Students paying '£1,000 an hour' for tuition

Student in libraryImage source, Getty Images
Image caption,
The study throws new light on what students get for their fees

Some university students receive so little tuition they pay the equivalent of £1,000 an hour for contact with academic staff, researchers say.

On average, economics undergraduates receive the equivalent of just 26 hours of one-to-one teaching over a three-year course, research published by the journal Fiscal Studies suggests.

Physics students receive almost three times as much for the same fees.

"It seems a bit bizarre," report author Dr Mike Peacey told the BBC.

"It certainly seems like humanities students are subsidising Stem [science, technology, engineering and maths] students," said Dr Peacey, an economics lecturer at the New College of the Humanities, in London.

"Really, students are paying a kind of university tax rather than tuition fees.

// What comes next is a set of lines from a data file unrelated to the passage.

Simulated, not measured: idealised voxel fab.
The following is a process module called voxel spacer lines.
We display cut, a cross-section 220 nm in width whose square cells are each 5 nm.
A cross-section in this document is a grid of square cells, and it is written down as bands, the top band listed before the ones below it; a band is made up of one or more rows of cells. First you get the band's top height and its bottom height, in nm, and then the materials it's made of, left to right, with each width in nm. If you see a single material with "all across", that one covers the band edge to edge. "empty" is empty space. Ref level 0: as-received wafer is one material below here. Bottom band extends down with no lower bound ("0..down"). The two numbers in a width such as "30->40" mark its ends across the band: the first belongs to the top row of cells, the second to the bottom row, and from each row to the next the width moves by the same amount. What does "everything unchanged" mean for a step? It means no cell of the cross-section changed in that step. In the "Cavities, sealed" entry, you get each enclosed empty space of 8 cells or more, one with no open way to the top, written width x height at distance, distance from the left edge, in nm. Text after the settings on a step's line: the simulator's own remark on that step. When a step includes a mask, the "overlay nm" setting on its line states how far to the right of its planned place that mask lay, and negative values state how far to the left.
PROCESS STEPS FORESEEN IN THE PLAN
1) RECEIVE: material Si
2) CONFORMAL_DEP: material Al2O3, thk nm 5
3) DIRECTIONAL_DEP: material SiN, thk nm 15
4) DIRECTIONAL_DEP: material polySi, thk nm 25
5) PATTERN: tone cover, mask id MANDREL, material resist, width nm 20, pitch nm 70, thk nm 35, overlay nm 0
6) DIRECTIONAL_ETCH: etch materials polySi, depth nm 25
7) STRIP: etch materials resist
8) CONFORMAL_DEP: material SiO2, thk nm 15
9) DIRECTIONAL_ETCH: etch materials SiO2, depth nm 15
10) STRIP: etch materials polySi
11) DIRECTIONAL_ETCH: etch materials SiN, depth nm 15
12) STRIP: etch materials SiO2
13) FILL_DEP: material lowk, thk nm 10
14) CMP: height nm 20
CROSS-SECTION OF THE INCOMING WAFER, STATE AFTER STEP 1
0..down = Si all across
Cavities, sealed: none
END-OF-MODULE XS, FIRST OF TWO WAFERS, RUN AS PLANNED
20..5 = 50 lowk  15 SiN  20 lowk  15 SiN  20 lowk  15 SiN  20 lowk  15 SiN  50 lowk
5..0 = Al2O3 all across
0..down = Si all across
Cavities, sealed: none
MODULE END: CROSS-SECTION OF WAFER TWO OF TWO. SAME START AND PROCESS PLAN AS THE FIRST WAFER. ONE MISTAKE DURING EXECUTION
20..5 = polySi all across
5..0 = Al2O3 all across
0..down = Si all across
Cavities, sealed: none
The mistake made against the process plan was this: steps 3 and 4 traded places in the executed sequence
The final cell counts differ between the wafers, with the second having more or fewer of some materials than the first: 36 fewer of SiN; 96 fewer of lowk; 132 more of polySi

"Maybe that's what you want, but we should be a bit more upfront and honest about this."

Many English universities now charge UK and EU students the maximum, £9,250 for the vast majority of undergraduate courses.

Using Freedom of Information law, researchers from Bristol University and the New College of the Humanities obtained data from 67 UK universities.

To compare teaching received, for example, by history students in small group tutorials with that received by physics students in a mixture of lectures, seminars and laboratories, they then came up with a measure - total equivalent adjusted contact hours (Teach) - to convert teaching time and class size into the equivalent number of hours of one-to-one contact.

They found that on average over three years:

  • physics students received 74.6 hours
  • history students received 32.6 hours
  • economics students received 26.1 hours
Image source, Getty Images
Image caption,
Science and technology students have traditionally had more teaching time

There were also wide variations within subjects. For example, economics students at the top 10% of universities received almost five times as much teaching as those in the lowest 10%.

"How much students must pay in tuition fees makes no difference to how much teaching they receive," the report says.

"Clearly, some students are receiving much better value for money than others.

"For a market to function properly, participants must be able to compare what is offered by different providers."

The authors suggest their Teach measure could inform the government's new Teaching Excellence Framework, which assesses teaching quality at UK universities by subject.

'Ripped off'

Students studying Stem subjects have always had more contact hours, they add, and increasing the amount of teaching "may not be beneficial for all students - for example, if the cost of extra contact is lower teacher quality".

"Even when quality is held constant, some students may be better off working on their own."

Dr Peacey said: "Lots of people have suspected that there are cross-subsidies between subjects.

"If physics students are receiving much more tuition than history students, it could be that both are paying more than the tuition costs but the physics students are being less ripped off than the history students.

"I think if this measure got taken up and universities were asked to provide this information to students, it might be that different universities might offer differential rates for tuition.

"Maybe universities offering more contact time would charge more in fees."